If you look up Paul Kent on LinkedIn, you’ll find a two-word description for his job at SAS that says, simply: Chasing elephants.

Are you picturing a Disney cartoon? Or an over-sized circus act? What if I told you that Kent’s official title is SAS VP of Big Data? Now, do you know what elephants we’re talking about?

“My job has been to make big data analytics fit into the data center,” says Kent. He tells a great story about the evolution of high-performance analytics at SAS, and he tells it without the aid of PowerPoint slides or intricate data center drawings. Instead, he uses a dry erase board and a dozen magnets.

The story Kent tells is a tale of developing new software products, re-writing code and working closely with database partners to handle big data problems on all types of data. Sounds complex, but the final result – like most good programming – is simple and can be boiled down to three simple truths:

1. Let the math communicate.
2. Give the math a place to work.
3. Feed the data to the math as quickly as possible.

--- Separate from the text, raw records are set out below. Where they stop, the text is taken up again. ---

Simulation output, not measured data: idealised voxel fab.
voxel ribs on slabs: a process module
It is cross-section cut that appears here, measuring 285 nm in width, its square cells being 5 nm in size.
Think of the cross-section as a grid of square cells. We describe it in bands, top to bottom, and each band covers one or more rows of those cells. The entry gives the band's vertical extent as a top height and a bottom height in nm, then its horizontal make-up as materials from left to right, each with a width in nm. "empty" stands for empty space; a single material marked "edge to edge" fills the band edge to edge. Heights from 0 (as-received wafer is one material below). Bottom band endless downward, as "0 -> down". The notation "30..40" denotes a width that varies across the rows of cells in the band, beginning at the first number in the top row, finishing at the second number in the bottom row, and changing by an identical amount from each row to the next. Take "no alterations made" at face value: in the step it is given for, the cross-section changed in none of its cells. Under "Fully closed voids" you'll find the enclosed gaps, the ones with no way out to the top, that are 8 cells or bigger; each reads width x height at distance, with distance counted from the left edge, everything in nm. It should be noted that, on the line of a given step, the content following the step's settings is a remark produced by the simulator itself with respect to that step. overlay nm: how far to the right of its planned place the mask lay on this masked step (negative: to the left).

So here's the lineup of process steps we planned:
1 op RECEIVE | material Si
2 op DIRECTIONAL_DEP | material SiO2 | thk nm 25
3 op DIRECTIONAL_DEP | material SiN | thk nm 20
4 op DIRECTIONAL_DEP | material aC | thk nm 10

1. Let the math communicate

This first point refers to parallelism, where complex math problems are broken down into groups of calculations that can be processed at the same time. Those separate calculations work their math on individual sections of the data and come back together to summarize a final answer.

This type of parallelism is common across the industry, but SAS developers realized early on that creating a way to communicate back and forth between the individual calculations would be important.

To explain the importance of this, Kent will often ask an audience to work together to find the average age of attendees in the room. If the room contains multiple tables of attendees, each table might calculate its own average but eventually, the tables need to come together and work out a total average. It takes communication to find that final answer.

“Without this ability to communicate between the individual units of parallelism, you have to send another query into the database. You can get a partial answer, aggregate it and calculate some more and keep going. It works, but it’s not the quickest, not the best way to solve the complete problem.”

To create math that communicated, SAS developers rewrote the company’s code to run calculations in parallel on separate nodes of data, “talk” through the calculations as needed, and come back together to discuss the final answer very quickly.

2. Give the math a place to work

Originally, SAS set out to run its new math on large sections of data inside the database. This was achieved through in-memory, parallel computing that took place inside Teradata or EMC Greenplum databases, for example. With SAS inside the database, the results for calculating basic averages, summations and complicated math such as logistic regression were very, very fast. But, says, Kent, this structure created some challenges. Data centers needed to set aside a section of their database hardware to run the math, and that wasn’t easy for companies whose Enterprise Data Warehouse machines were resource constrained.

“Their systems are so well engineered to do data warehousing tasks that there’s not a lot of space left for the math,” says Kent.

The solution came in the form of an analytic server where SAS could reside separately. This way, the mathematical formulas can live inside their own custom environment that is created specifically for analytics. This custom environment sits alongside the database instead of inside it and is sometimes called a SAS in-memory analytic server or a high-performance analytic server. But the SAS developers, who  make the math fast, like to use its sci-fi inspired name, the SAS LASR server.

“This model fits better in IT,” says Kent. “They don’t need new data warehouses. They can buy an appliance with SAS mathematics and they can put it near the data in the center.”

3. Feed the data to the math as quickly as possible

The final piece of the puzzle is getting the data in to the LASR Server. “We have to feed the data into the math as quickly as possible,” says Kent. To do this, SAS developers engineered special routers or connectors for different database environments that employ the network technologies native to that database.

So, the data can be stored in Teradata, Oracle, IBM or EMC Greenplum, and SAS connects to it, pulls in the sections of data it needs to run its calculations and then offers an answer faster than ever before.

The first tests in this new environment surprised even Kent. “This configuration got about 109 percent of the throughput than before. I was expecting to pay some tax from going through the network wires. But the SAS nodes got to focus on doing their SAS things, and the EDW nodes got to focus on doing their data warehouse things. Something interesting goes on there, and the spreading of the problem was a success.”

The same concept works with data in Hadoop too. That’s where the “Chasing elephants,” moniker comes in, after all. “Today, everyone is playing with Hadoop,” says Kent. “Not all of their data needs to be in gold plated storage, so they’re experimenting with cheaper platforms for the massive amounts of data flying in from the Web and elsewhere.”

The beautiful thing about this, says Kent, is that the same networking technology that hooks into the data warehouse can hook up to more than one data storage device, so SAS can analyze data from the EDW and Hadoop at the same time.